Senator Tom Cotton seems to have lost his mind. He thinks Ukraine is part of the United States. Like many Americans, Senator Cotton has swallowed the “Putin bad” hysteria pill.
Here’s a portion of what he said today on Fox News:
They're still scared of Putin rather than seizing the advantage, brave and skillful Ukrainian army has gained and helped Ukraine win and make Vladimir Putin afraid of Ukraine and afraid of America and afraid of NATO. That's why we should be moving faster to provide the Ukrainians the weapons they need to defend their own territory and ultimately take that territory back from Russians.
Cotton went on to say repeatedly that “we can win this war” and “we need to talk about winning.”

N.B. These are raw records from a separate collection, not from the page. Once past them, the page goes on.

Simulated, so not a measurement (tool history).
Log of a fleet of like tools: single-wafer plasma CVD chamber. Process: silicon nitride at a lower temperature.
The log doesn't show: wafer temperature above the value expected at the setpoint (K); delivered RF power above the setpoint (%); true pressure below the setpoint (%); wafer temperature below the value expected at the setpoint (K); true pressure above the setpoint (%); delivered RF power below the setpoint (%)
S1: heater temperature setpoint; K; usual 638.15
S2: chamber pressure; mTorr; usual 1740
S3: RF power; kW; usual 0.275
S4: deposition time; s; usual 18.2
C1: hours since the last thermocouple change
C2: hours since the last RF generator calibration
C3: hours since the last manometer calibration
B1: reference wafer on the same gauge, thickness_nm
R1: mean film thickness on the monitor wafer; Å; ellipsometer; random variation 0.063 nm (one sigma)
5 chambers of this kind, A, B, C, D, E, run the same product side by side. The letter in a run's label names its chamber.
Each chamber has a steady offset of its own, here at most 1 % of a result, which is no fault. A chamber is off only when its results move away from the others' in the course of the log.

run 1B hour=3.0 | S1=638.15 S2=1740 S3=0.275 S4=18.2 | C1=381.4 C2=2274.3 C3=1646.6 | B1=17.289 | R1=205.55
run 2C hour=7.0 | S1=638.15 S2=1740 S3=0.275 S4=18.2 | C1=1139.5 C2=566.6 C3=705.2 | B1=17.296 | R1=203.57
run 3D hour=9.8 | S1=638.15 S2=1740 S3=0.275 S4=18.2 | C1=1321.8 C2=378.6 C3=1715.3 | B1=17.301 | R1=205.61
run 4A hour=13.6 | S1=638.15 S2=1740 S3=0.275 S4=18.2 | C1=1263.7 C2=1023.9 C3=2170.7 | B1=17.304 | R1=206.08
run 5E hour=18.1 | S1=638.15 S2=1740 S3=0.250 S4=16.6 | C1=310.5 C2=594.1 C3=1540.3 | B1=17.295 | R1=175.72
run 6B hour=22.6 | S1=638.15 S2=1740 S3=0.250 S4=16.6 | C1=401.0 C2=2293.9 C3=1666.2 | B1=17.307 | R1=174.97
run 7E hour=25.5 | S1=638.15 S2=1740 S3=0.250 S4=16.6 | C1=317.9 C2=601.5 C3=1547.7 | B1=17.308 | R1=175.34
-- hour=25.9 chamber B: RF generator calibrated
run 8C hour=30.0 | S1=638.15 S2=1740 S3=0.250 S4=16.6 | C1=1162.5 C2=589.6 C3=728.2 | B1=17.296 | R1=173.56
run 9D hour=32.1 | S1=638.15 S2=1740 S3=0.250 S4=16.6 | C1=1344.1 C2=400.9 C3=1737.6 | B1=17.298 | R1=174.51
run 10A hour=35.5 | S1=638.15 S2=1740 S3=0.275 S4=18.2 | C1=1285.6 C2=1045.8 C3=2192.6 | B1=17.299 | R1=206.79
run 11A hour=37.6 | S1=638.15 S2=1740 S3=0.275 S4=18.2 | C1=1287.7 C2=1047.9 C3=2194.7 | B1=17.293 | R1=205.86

Unless Senator Cotton knows something I don’t (and I am behind on my emails), the United States is not at war against Russia. Ukraine is neither a state in the union nor a signatory to a mutual defense treaty signed by the United States. Ukraine is simply a country in a dispute with its neighbor that escalated into full-blown warfare.
Tom Cotton, it seems, watches too much TV news. The news channels, including Fox News, have successfully bypassed the critical-though parts of the brain to manipulate human emotions directly. This is called hypnosis. Hypnosis works, and it’s working right now on the majority of Americans, including the Senator from Arkansas.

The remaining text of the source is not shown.